Diamonds book contains a great wealth of information about right wing movements and any one interested in the history of anti-communism, conservative Christianity or other related movements should read it. Even a casual glance at the book reveals the enormous amount of time and effort that went into the book.
In this review, Ill focus on more sociological issues. First, I see this book as a contribution to the sociology of social movements. One of the strengths of the book is that it shows the importance of mobilization and organization building, a theme
emphasized in recent social movements research.
However, one thing I found interesting is that the book doesnt draw much from the "social movement cycle" literature, which argues that movements reach a peak and then decline. Diamond depicts a set of movements that looks like they are on the road to world domination.
Since the publication of the book, we have a little more perspective on right wing movements. They did gain an enormous amount of power, but there were limits and the movements are now in decline. Consider these simple facts: no GOP presidenial candidate has beat 50% of the vote since Bush 88, the Senate has slid back into the Democrat column and the House will probably revert to the Dems. Tonight, conservative
gubernatorial candidates in Jersey and Virginia have gone down in defeat. Prayer has not been re-instituted in all American
public schools, creationism is still taught in few places and
women still have the right to choose.
We have not encountered a theocratic
pusch. What can be said is that right wing movements have
done very well considering that they are in the numerical
minority and that liberal politics dominated up until the
mid-1970s. They did so using organizational techniques
now copied by all sorts of movements (like PACS, mail lists,
etc.), a point hammered home by Diamonds book.

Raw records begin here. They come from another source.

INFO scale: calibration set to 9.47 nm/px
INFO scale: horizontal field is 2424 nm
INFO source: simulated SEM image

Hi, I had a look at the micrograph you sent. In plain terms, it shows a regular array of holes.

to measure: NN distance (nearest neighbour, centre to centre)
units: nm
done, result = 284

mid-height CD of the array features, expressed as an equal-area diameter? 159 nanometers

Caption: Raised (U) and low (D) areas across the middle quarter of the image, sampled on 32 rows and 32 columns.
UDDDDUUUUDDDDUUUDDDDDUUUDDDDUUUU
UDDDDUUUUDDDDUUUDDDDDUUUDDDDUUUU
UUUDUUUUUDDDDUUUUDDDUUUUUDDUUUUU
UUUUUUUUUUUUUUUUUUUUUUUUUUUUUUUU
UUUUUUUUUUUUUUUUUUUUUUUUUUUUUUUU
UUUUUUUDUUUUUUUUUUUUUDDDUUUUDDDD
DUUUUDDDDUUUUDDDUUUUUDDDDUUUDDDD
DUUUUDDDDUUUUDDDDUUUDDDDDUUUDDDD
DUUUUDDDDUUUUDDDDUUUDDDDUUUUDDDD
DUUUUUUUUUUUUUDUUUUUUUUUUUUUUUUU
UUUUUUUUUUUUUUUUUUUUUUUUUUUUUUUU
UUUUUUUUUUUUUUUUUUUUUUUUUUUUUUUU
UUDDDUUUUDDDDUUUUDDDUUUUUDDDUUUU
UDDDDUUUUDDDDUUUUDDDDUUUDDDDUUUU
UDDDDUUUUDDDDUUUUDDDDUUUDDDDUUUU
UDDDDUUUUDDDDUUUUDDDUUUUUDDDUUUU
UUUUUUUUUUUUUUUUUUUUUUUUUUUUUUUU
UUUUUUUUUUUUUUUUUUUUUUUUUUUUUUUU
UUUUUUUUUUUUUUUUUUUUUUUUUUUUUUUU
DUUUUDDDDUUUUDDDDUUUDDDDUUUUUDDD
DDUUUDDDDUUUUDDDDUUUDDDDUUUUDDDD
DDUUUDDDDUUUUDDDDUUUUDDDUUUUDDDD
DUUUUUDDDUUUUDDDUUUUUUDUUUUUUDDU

Another criticism of the book is that it too easily adopts the
left/right dichotomy. Should one really classify conservative
Christians with atheistic pro-capitalist Ayn Rand cyberlibertarians?
One lesson that weve learned from political sociology is that
left/right distinctions can really mask deep differences. For
example, it would be folly to lump together Green movements,
labor movements and student movements. Diamond does discuss
differences in right wing movements in detail, but insists on
retaining the "right/left" framework, much to my dismay. I really wish that she had reshaped the rhetoric of the book to fit the data that she produced.
Maybe instead of "right wing," she should work out a general sociological theory that would predict why Ayn Rand libertarians are frequently to be found with conservative christians. It is suggested at some points that christians are manipulated by big business, which is the "masses are duped by the oppressor" theory of social movements. Ive never bought this theory.
The real intellectual challenge is to explore how the cognitive
framework of these movements allowed for such divergent groups
to cooperate, and "theyre the pawns of big business" seems a
cop out. Maybe a network analysis will do the job, or
a David Snow style framing argument. Maybe everything does
boil down to "big business" rules the world, but there needs
to be some more testing of different theories. I feel that the level of detail allows the evasion of theory building
and hypothesis testing.
Diamond has the data and talent for this kind of
project, but can she move away from the activist audience,
which demands accusation, to a scientific audience, which demands
clear hypotheses and tests against data?
To summarize: great data, fantastically detailed research,
could use a better or more subtle sociological framework.